The Adventure Cycling Association and the American Association of State Highway and Transportation Officials (AASHTO) added six new routes, including four in Alaska, to the U.S. Bicycle Route System earlier this month. These are the first official new routes added to the system since 1982.
Alaska submitted its original application to AASHTO last fall, but route numbers for the state hadn’t been developed yet by the Task Force on U.S. Bicycle Routes. In the weeks leading up to the AASHTO spring meeting on May 2, the task force worked with the State of Alaska on the numbering system that was accepted and endorsed by the committee.
“We are excited to be able to promote bicycle tourism in the state of Alaska,” said Bob Laurie, a transportation planner and the bicycle and pedestrian coordinator for the Alaska Department of Transportation and Public Facilities. “We have fabulous vistas and low-traffic highways that beg exploration. Connecting to Washington State via the ferry system and collaborating with Canada is next on our list.”
The Alaska Highway — from Dawson Creek, British Columbia, through Whitehorse, Yukon Territory, through Delta Junction and terminating in Fairbanks — has been designated USBR 8, which comes with two alternate routes. An alternate route from Tok to Anchorage along the Glenn Highway has been designated USBR 108. The Haines Highway from Whitehorse through Haines Junction, Yukon Territory, ending in Haines, Alaska, was designated as alternate USBR 208. The Alaska Highway unofficially is part of the Pan-American Highway, which extends south to Argentina.
USBR 95 is the Richardson Highway from Delta Junction to Valdez, where the route connects to Washington via the Alaska Marine Highway System.
USBR 97 follows the Parks and Seward Highways from Fairbanks through Anchorage to Seward. This route picks up the entrance to Denali National Park.
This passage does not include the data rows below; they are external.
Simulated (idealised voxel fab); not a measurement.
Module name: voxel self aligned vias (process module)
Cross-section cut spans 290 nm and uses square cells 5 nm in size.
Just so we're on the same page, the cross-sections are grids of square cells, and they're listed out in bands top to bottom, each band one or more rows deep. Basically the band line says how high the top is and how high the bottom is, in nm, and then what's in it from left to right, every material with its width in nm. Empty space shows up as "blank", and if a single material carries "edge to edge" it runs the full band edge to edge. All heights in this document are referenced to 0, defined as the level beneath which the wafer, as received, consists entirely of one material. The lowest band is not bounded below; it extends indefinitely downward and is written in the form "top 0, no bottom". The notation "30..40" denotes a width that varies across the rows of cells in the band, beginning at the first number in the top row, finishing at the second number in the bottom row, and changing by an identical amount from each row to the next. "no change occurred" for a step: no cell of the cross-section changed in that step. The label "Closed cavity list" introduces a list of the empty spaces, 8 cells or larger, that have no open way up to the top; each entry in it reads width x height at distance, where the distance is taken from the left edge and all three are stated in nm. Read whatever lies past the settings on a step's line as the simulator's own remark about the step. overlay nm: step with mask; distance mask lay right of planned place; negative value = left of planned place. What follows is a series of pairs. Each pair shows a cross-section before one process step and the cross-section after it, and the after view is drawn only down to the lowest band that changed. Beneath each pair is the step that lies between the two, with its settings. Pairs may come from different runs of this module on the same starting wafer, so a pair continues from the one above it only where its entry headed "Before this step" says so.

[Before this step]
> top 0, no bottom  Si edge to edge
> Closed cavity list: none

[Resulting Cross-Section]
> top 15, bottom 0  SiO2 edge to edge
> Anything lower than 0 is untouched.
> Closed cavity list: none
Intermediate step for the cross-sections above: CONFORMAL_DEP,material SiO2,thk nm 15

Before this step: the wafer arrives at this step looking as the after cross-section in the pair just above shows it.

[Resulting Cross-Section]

USBR 87 is from Whitehorse to Skagway, home of the Klondike Gold Rush National Historic Park. This route also connects to Washington via the Alaska Marine Highway System.
In addition to the four routes in Alaska, the other two new routes added to the system were USBR 1 in Maine and New Hampshire, and USBR 20 in Michigan. When complete, the U.S. Bicycle Route System will be the largest official bike route network on the planet, encompassing more than 50,000 miles of routes.